Not so long ago, the news that HCL Technologies has won the largest ever business process outsourcing deal from a global leader like British Telecom would have been received with unalloyed joy as a sign that bigger and bigger orders are coming to India. But today the good feeling will be tempered by two considerations.
The lesser one is that HCL Technologies has had to compete mightily to get this deal and must have had to quote very fine prices. (Is it left with anything?) Primarily a software services company which is doing none too well in its main line of business, the BPO deal will be a shot in the arm for it.
If you read this along with the market expectation that the guidances to be issued by software companies for the just commenced year (2003-04) will be none too positive, a sobering thought strikes you: Is the BPO growth coming along with a sharp slowdown in software growth?
Considering the fact that billing rates for BPO are far lower than for software services, the development has its own implication. If overall software and services export growth (software plus IT enabled services) remains below 30 per cent for too long, then the grand goal of $ 50 billion exports by this sector by 2008, now five years away, will be missed. To ensure that it is not, two strategies have to be adopted.
One, get software services to grow faster and two, remove the impediments in the way of BPO services growing at 50 per cent plus for at least a few years. While the former is linked to global technology spend, over which India has little control, the latter is an opportunity that has effectively arrived for India. It is emerging as a prime destination for BPO and everything has to be done to make the best out of that opportunity.
The good feeling over the BT order has to be tempered for a second and very serious reason. A month ago the British trade union had made a strong protest against jobs leaving Britain through BPO. As Indian companies score more and more successes on the outsourcing front leading to job losses in the developed economies, resentment against the Indian IT sector is likely to grow.

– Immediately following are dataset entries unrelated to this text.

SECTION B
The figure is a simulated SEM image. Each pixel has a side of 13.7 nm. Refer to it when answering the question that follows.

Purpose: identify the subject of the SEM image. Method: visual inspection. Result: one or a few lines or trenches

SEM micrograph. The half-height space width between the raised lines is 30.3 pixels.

This is going to find expression in several ways: public campaign and protest against outsourcing, lobbying for legislation to restrict it (outlawing it is not possible) and action against the visible face of Indian IT in the developed economies -- the professionals who work onsite with customers.
This brings us to the turmoil within the Indian IT sector created by the Dutch government action against Indian IT professionals. Indians have to be mentally prepared for more such developments which will be directly proportional to the success in securing BPO or software outsourcing orders.
IT Minister Arun Shourie has said that Indians must realise that in this matter India is a first world country (an exporter of competitively priced skills) and mentally prepare themselves accordingly.
The Japanese automobile industry has had to live with every conceivable accusation against its trade practices by the US automobile industry and bullying (fixing of export quotas) by the US government. What is needed now is mental strength so as not to get rattled and a proper strategy.
The strategy has to come mainly from the commerce ministry. India should strive for the right sort of provisions to be incorporated in the General Agreement on Trade in Services at the Millennium round of trade negotiations currently on.
It should work for GATS quotas for visas, over and above the visas currently being issued on a discretionary basis, so that professionals can move and work freely in WTO member countries. India has made proposals in this regard but so far no serious response has come from developed countries.
GATS was brought into the Uruguay round of agreements against initial opposition by India. It is a reflection of the changing nature of parts of the India economy that the agreement that developed countries sought and obtained to retain a degree of trade advantage, by opening up services as manufacturing activity slowly slipped out of their hands, should become a weapon in Indian hands.
Says trade expert Arun Goyal, "It will be much better to get something out of GATS with binding commitments and WTO rules behind them, rather than discretionary quotas given bilaterally and withdrawn arbitrarily."
Look at the German green card, issued with fanfare one day, and its withdrawal announced another day; or look at the US H1B visas whose numbers are altered at will.
Visas stand at the root of the disorientation currently faced by Indian IT firms and professionals. It takes inordinately long to get a work permit issued. So to do a quick services job the business visa is often resorted to. But views differ on what you can do with a business visa.
Senior IT managers say that the rules are that you can go and sell and implement a sale on a business visa, but if you have to do a maintenance job for which you are going to bill the client, then you should get a work permit. Visa issuing countries would tend to agree with this.
But they have so far willingly turned a blind eye to the so called misuse of the business visa, that is until the job market changed and Indian IT professionals working onsite became a domestic political issue.
So the solution is two fold. One, be mentally prepared to live with trade friction and two, work within the WTO with a long-term focus and not be brought shouting and screaming to the signing table for agreements every time.